The family law fraternity (divorce lawyers in particular) are all a-buzz with the Constitutional Court’s recent judgement in the case of EB v ER and Others; KG v Minister of Home Affairs and Others.
For any aspiring law geeks among you, the full judgement penned by Justice Rogers is well worth a read, but as it stretches to a lengthy 72 pages, I thought you may appreciate something a little punchier.
What’s it all about?
The nub of the issue is essentially this:
In the past, wealthy people getting married would often try to safeguard their assets against divorce by insisting on an antenuptial contract (or prenup) stipulating that the marriage would be out of community of property and would exclude the accrual system. For the sake of simplicity let’s call this a “No Share ANC”.
Effectively a No Share ANC stipulates “what’s mine is mine, what’s yours is yours (‘til death or divorce do us part) and the fact that we’re getting married for a bit in between isn’t going to change that”.
Typically, with a No Share ANC, the wealthier spouse (let’s call them No Share Sherlock) slept comfortably at night secure in the knowledge that when the marriage ends (and let’s face it, all marriages come to an end at some point, even if only because eventually somebody dies) they won’t have to hand over any assets to their former spouse (or their spouse’s heirs, for that matter).
Since the EB v ER and KG judgement things have changed – and No Share Sherlock should now be aware that there is a possibility that some assets will be “redistributed”. Effectively, the recent Constitutional Court judgement has resulted in a change in the law – such that a court is now empowered to order No Share Sherlock to transfer a portion of his/her assets to his/her former spouse, even though they both signed a No Share ANC.
The rands and cents
How much might No Share Sherlock have to pay? you ask. The amount that the court deems “just and equitable” in the circumstances, is the answer. While this may seem a bit vague and unsatisfactory, one should take (some) comfort from the fact that, at least in principle, it shouldn’t be a totally arbitrary award. The various factors a court will take into consideration are dealt with extensively in the full judgement (so you might have to read it after all, sorry!).
Among other things, the court will need to be satisfied that No Share Sherlock’s soon-to-be ex-spouse has contributed (monetary or otherwise) towards the accumulated assets they now want to share.
Bottom line
In a nutshell, what the EB v ER and KG judgement does, is to sound the warning for those who are married or getting married: they are in for a financial partnership of sorts, whether they like it or not.
What do the critics say? (Extra reading for over-achievers)
The conservative view is that the judgement:
Undermines established legal principles like freedom of contract, the sanctity of contract and the established legal principle of “pacta sunt servanda” (a Latin term which means that contracts must be honoured).

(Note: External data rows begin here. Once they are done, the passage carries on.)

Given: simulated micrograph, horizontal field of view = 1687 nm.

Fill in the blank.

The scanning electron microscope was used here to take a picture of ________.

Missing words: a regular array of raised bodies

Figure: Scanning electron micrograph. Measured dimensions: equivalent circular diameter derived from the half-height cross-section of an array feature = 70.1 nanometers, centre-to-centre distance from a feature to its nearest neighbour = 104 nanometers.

Fails to respect a couple’s right autonomously to choose their preferred matrimonial regime and seeks paternalistically to impose a concept of “forced sharing”.
Has the effect of promoting uncertainty about the ultimate potential economic consequences of marriage.
Will open the floodgates to a tsunami of litigated divorces, initiated by disgruntled spouses keen to see whether they can persuade a court to exercise this newfound discretion in their favour.
The liberal view is that the judgement is a triumph for our constitutional democracy, in that it develops our law by empowering courts to promote substantive gender equality.
The argument is that:
In many spheres of South African society there is still a very real and substantial power imbalance between men and women (largely because of still prevalent cultural and social norms).
As a result of their (still) generally lower economic and occupational status in society, women are still (usually) in a weaker bargaining position than men when it comes to negotiations regarding the economic consequences of marriage.
Because of this pervasive and continuing power imbalance, it is disingenuous to argue that the choice of marital regime always represents an exercise by both parties of their autonomous “free will”.
In the spirit of gender-sensitive realism and promoting substantive gender equality (rather than just lip service to a concept), courts should be (and now are) able to come to the assistance of parties who may otherwise find themselves victims of exploitative agreements that they cannot, with a straight face, be said to have “agreed freely” to.
No prizes for guessing which view I share.